Rabbi Alan Brill signs a copy of his new book, Judaism and Other Religions: Models of Understanding, at Seton Hall University March 21. Photo by Robert Wiener
Rabbi Alan Brill signs a copy of his new book, Judaism and Other Religions: Models of Understanding, at Seton Hall University March 21. Photo by Robert Wiener

For a man who grew up in Forest Hills, a multi-ethnic area of Queens; was ordained as an Orthodox rabbi at Yeshiva University; and received a doctorate in Catholic theology from Fordham University, the subject of Alan Brill’s new book seems predestined.

Brill describes Judaism and Other Religions as “a Jewish theology of other religions,” rather than an interfaith dialogue.

The book examines a wide range of Jewish texts reflecting on other faiths, from biblical and talmudic views to contemporary approaches. At the heart of the book are questions of inclusivity. Can only one religion represent the “truth”? Is God to be found in other religions? Is there a “universal monotheism”?

“Since I tend to be an academic, I have produced a book which gave everyone resources of traditional texts that produced the ‘middle positions’ from the traditional rabbinical, medieval, and early modern texts,” said Brill, who holds the Cooperman/Ross Endowed Chair of Jewish-Christian Studies at Seton Hall University in South Orange.

He defines that “middle position” as somewhere between pluralism, which suggests that no one religion can claim the singular truth, and exclusivism, which says all other claims about God but your own are false.

“The middle position is things like inclusivism — ‘I can find a place for you within my own religion and my own system of thinking.’ It means that either ‘we share the same God’ or ‘I can see we are both contributing to the moral climate of the world’ or ‘I can see in the end of days we are going to come together.’ It is not coming to an immediate pluralism.”
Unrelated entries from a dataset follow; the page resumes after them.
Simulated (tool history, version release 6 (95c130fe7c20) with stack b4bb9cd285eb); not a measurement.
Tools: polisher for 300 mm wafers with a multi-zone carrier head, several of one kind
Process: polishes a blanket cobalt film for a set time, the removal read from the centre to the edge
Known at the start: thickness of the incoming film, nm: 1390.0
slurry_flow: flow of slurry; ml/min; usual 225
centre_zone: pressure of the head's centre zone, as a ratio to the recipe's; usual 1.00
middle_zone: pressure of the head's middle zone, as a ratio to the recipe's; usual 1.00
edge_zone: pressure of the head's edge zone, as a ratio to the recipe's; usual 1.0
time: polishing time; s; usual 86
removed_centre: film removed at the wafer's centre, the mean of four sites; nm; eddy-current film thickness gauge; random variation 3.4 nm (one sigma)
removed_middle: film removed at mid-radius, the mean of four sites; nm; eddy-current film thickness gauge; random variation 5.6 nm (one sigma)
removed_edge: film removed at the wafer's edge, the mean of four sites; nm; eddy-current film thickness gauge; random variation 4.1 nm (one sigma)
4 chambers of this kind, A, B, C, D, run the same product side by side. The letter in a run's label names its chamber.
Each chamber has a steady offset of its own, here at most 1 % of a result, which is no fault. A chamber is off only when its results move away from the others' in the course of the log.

An expert on the history of Jewish mysticism, Brill became involved in interfaith work in the past 15 years, after an earlier wave of locally centered dialogue took on the benign trappings of “Brotherhood Week.”

“That was not offering comfort to people after 9/11, when they felt the extremists were coming out from every religion,” said Brill. “I think the extremists have received prominence. People have to wake up and say, ‘They are not going away.’ In the post-9/11 world it means speaking to traditional Muslims, such as imams in Saudi Arabia, and Catholic bishops.

“Therefore, they needed Orthodox rabbis who could speak to the more traditional elements of Catholicism and Islam.”

For Brill, the dialogue extends within Orthodox Judaism as much as it does to other religions. Brill has taught at Yeshivat Chovevei Torah, the “open” Orthodox yeshiva in Riverdale, in the Bronx, and contributed to The Institute for Jewish Ideas and Ideals, an organization that “fosters an appreciation of legitimate diversity within Orthodoxy.”

The challenge for Orthodox Jews, he said, has been to treat other religions on theological terms — that is, taking their adherents seriously as religious believers in their own right and not merely as “non-Jews.”

In a talk before signing books at the Walsh Library at Seton Hall on March 21, Brill paraphrased words written by 16th-century rabbi Eliezer Ashkenazi on Jewish relations with other faiths.

“Do not curse the Christians and Muslims as an entire phobia, as an entire religion. You are only going to be angry at those who hurt you, only at those who persecute you. Do not globalize it and make it into a bigger hatred.”

Move to moderation

In his book’s introduction, Brill writes of interfaith encounters where Christians and Muslims speak about Judaism from the viewpoint of traditional teachings while “the Jewish representative addresses the assembled from the general perspective of comparative religion, politics, or anthropology. There needs to be Jewish theologies of other religions.”

His own views were founded, he said, by growing up in a “post-Vatican II world,” after the Catholic Church’s momentous declaration that supported greater religious tolerance and renounced the teaching that Jews killed Christ.

“I grew up with kids who never said anything anti-Semitic. The fact that I went to Fordham University for my doctorate in Catholic theology only makes sense in a post-Vatican II world. I wasn’t made to feel an ‘other’ at Fordham because they were just as open to Greek Orthodox, Protestants, and anybody else who wanted to study there,” he said.

Since then he has participated in a range of interfaith encounters, from a visit by Roman Catholic cardinals to Yeshiva University in 2004, to a multi-faith conference initiated by King Abdullah of Saudi Arabia in 2008, to a visit to Seton Hall by eight moderate Muslim leaders from Iraq in 2009.

Brill said the interfaith dialogue is expanding beyond the Abrahamic faiths.

“There are Jews and Hindus talking and Jews and Sikhs talking. Everyone is talking to everyone now. This is an exchange of globalization,” he said. “People have got to deal with the issues. The more right-wing and violent aspects of their religions didn’t disappear.

“We need a greater rhetoric that will move people to more moderate positions.”